The following describes how to do a simple lead/lag program for two circulation pumps. Each week the lead pump is switched to the alternate pump, if one pump fails the other will kick in as backup. The example program and the graphic display are in the example programs are at this link which can be loaded into your own controller for experimenting and learning:
Each pump has a status point which is a binary on-off input wired to the auxiliary contact on the electrical contactor for each pump. First fill in the info for these two inputs, give them a name and set the range by double clicking on the Range cell at tab1 and then select the Off/On range from
the many available ranges. The Jumper column at Tab2 automatically selects
the “Thermistor/Dry contact” mode which is what we want for detecting dry
contact inputs such as a contactor status input. You could also set this up to work with analog current sensors for the pump status, we’ll keep things simple in this example with
a dry contact which shows the contactor state.
Notice the Auto/Manual cell at Tab3, this is how we can simulate and debug
the logic without having the actual hardware installed on site yet, simply
set the mode to Manual and you are now in charge of the state by toggling
the value cell, each hit on the Enter key at Tab4 will flip the input state.
Now do the same for the outputs, give each output a name and set the range
And now set up the variables we’ll need for this example. First we create
two variables to indicate when a pump has failed, one for each pump. The
other item we need is a variable to store which pump is the lead pump.

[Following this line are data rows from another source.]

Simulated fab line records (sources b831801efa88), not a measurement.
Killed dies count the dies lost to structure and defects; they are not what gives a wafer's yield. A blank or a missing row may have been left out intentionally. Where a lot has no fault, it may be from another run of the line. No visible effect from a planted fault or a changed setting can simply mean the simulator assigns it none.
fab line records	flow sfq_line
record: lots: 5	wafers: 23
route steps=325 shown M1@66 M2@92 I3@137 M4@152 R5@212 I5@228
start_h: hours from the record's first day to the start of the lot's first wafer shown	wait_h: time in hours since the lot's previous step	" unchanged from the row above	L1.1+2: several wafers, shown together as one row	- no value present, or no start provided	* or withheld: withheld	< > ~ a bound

These variables can also be toggled to manual mode for debugging the
program as shown at Tab5.
Notice the custom Units we have set up at Tab6, this will make it easy to see which pump is currently the lead pump. Set this up by
double clicking on the units cell at Tab6 which pops up the dialog further
down. Enter range 23 at tab7 which corresponds to the first of the custom
binary ranges. Click the edit button at Tab8 and fill in the two custom
names, P1LEAD and P2LEAD in this example.
Put VAR3 into manual mode at Tab10, just we did for the the inputs and outputs up above for debugging, when you are done set it back to auto.
Now we get to the programming part, the IF+ statement in line 30 triggers
once per week on Monday shortly after midnight. OCCUP is a schedule we can build in the schedules grid, it could be any other more complex logic but we keep it simple here with a schedule. The NOT statement flips the LEADMPM variable from zero to one and vice versa each week. Zero corresponds to P1LEAD and one corresponds to P2LEAD.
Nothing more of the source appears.